Hi there,
I am trying to decide which Splunk command I should use to give better long-term performance on the search and the search head and am looking for advice. The functions are join type=left
OR appendcols override=true
. The goal is to see information that may or may not be in both searches (saw page hits in the last 30 days but no hits to that page today)
Example result
field1 field 2 field3 Last 30 Day Total Last 30 Days % Today % Today Total
website1 URL1 Page1 40618 8.605436 7.814981 1083
website1 URL2 Page2 6 0.001271
website2 URL1 Page1 95650 12.050409
website2 URL2 Page2 43862 5.525928 8.103728 50
I have a search with the left join
index=abc data=billing scoring_type=decisioned latest=@d earliest=-30d@d| top field1, field2 by field3 countfield="Last 30 Day Total" percentfield="Last 30 Days %" | join type=left [search index=abc data=billing latest=now earliest=@d| topfield1, field2 by field3 countfield="Today Total" percentfield="Today %"]

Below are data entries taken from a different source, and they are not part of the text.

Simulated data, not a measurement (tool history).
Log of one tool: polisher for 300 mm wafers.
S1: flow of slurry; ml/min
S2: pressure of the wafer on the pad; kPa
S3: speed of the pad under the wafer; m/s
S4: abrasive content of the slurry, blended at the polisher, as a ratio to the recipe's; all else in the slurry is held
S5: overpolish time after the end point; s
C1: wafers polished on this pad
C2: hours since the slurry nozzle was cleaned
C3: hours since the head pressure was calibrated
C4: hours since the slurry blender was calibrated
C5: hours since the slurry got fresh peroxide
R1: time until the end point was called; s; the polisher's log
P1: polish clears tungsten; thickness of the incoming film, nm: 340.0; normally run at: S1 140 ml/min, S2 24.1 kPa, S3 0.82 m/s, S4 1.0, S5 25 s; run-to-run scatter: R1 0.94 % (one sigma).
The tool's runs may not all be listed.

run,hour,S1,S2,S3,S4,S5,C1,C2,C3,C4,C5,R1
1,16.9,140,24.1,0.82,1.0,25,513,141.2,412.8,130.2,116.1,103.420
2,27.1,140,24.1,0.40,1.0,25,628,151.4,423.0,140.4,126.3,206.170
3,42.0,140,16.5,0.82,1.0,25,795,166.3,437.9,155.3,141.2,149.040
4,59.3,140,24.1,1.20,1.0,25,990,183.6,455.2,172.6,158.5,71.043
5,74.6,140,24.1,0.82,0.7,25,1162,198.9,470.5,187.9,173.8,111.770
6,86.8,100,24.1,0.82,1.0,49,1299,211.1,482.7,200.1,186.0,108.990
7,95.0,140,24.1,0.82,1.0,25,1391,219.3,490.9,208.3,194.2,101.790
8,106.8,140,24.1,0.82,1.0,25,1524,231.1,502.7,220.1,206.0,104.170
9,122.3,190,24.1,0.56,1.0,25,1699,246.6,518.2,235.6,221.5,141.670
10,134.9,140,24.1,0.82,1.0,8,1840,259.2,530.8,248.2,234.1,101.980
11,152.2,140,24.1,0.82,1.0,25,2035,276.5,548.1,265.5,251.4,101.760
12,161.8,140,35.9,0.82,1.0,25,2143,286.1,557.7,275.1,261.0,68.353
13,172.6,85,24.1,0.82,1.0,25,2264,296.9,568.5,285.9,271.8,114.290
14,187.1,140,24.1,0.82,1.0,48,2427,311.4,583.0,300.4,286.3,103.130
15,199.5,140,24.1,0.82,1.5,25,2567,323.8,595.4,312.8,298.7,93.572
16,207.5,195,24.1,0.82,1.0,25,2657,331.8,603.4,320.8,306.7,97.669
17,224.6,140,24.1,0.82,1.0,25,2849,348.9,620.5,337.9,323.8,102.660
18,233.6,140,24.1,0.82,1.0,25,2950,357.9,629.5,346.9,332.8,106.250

And then the same search using appendcols override=true
index=abc latest=@d earliest=-30d@d| top field1, field2 by field3 countfield="Last 30 Day Total" percentfield="Last 30 Days %" |appendcols override=true [search index=abc latest=now earliest=@d| topfield1, field2 by field3 countfield="Today Total" percentfield="Today %"]
Both searches give me the results I am looking for, but they are both long running and I want to know performance-wise which is the better method.
Thanks for the responses
msmapper
Hi msmapper,
Like @somesoni2 already said, avoid all types of sub searches - because soon then later you will hit limits/problems without even knowing.
Regarding your use case:
I find multisearch
being really useful to compare different time ranges, see an example here https://answers.splunk.com/answers/663294/timewrap-compare-last-24-hours-to-the-same-day-ove.html
Hope this helps ...
cheers, MuS
I would go on other route to completely avoid the subsearches (in turn join/appendcols). Give this a try
index=abc data=billing scoring_type=decisioned latest=now earliest=-30d@d
| eval period=if(_time<relative_time(now(),"@d"),"Last 30 Day","Today") | top field1, field2 by period field3
| eval "Last 30 Day Total"=if(period="Last 30 day",count,null()) | eval "Last 30 Day Percent"=if(period="Last 30 day",percent,null())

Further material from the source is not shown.